Children are a heritage of the Lord,,
children a reward from him (Psalms 127:3).
My husband and I raised four Third Culture Kids (TCKs); that is, we raised our children in a country other than their passport country. We lived almost 15 years in The Netherlands. We sent our children to Dutch schools. We always spoke Dutch outside our home and at home, unless we had Dutch guests, we spoke English. Even though we parents spoke English, our children answered us in Dutch. They spoke English only when we had English speaking company who could not speak Dutch. At those times our children would acquiesce and speak English. They actually spoke English quite well. One of our children could speak with an American as well as with a British accent – whatever the occasion called for.
So many people worried about our children because they were not getting an American education. Our friends worried that our children wouldn't be able to read English. I ordered a number of American children's books out of a catalogue. When the kids were around, I would open up a book, read silently for about 5 minutes, laugh or smile about something I read, lay the book on a chair and leave the room or I would begin reading a story out loud and would have to suddenly do something else and leave the book at its most exciting point. Curiosity won out! All my children learned to read English on their own quite well. We also heard many stories about how our children would grow up not knowing how to spell. Well, for years, their spelling was atrocious. They spelled English words according to Dutch grammar rules. But one day, spelling words in English clicked in and all the dooms-day stories didn’t pan out. I've since decided that learning how to spell is a gift.
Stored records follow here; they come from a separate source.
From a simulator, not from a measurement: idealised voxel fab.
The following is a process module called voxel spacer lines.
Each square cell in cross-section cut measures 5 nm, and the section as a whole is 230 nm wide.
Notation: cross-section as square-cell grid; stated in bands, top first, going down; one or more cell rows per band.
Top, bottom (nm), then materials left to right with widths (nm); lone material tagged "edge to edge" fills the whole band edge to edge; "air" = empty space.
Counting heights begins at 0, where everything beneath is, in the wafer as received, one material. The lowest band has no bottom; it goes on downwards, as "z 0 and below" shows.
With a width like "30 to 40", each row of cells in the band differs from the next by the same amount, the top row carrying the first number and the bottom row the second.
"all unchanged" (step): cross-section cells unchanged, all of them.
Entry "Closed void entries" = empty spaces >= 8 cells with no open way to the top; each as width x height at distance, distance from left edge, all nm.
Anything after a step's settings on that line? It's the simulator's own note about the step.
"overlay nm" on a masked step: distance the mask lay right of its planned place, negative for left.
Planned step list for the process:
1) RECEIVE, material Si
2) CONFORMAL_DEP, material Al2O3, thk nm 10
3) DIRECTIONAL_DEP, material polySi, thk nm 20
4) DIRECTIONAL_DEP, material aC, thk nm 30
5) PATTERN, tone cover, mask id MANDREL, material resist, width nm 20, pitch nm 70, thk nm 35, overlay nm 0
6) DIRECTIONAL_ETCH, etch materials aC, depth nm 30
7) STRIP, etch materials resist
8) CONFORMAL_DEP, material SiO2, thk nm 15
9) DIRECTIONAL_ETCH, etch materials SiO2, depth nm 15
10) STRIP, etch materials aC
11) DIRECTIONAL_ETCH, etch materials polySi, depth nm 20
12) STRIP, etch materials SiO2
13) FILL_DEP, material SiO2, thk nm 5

Upon our return to the states we discovered that our children were academically about two or three years ahead of their peers. My children can read and speak in three and four languages (English, Dutch, German and French). When our oldest daughter left us to return to the states for her senior year of high school, the school only offered one foreign language course. I called her on the phone and asked her why she had not enrolled in that class. It turned out that she was not allowed to take the class as my daughter spoke and read better German than the teacher. In her fourth year of high school, she had read 14 novels in German and the same number of books in Dutch, English and French. (By the way, high school begins about the time American kids enter 7th grade. Our daughter attended a five year high school. High schools in Holland are 4 year, 5 year and 6 years in length. Children who attend the 6 year high schools have an opportunity, if they make the cut, to attend university.)
There are a lot of advantages of growing up overseas. Ruth Hill Useem, Ph.D. and Ann Baker Cottrell, Ph.D. found that “Only 21 percent of the American population (24 percent of men and 18 percent of women) have graduated from a four-year college. In sharp contrast, 81 percent of the adult TCKs have earned at least a bachelor's degree (87 percent of the men, 76 percent of the women). Half of this number has gone on to earn master's degrees and doctorates.
Some other positive things about being reared in a country other than your passport are:
Adult TCKs (ATCKs) continue their international involvement.
ATCKs are adaptable and relate easily to a diversity of people.
ATCKs are helpers and problem solvers.
ATCKs feel different but not isolated.
ATCKs often exhibit creativity and risk-taking behavior.
Over 75% actively participate in their local community.
92% have at least yearly contact with people from other countries.
These statistics fit my kids, as well. Living overseas may have its disadvantages. Most TCKs believe there are more advantages than disadvantages. I concur!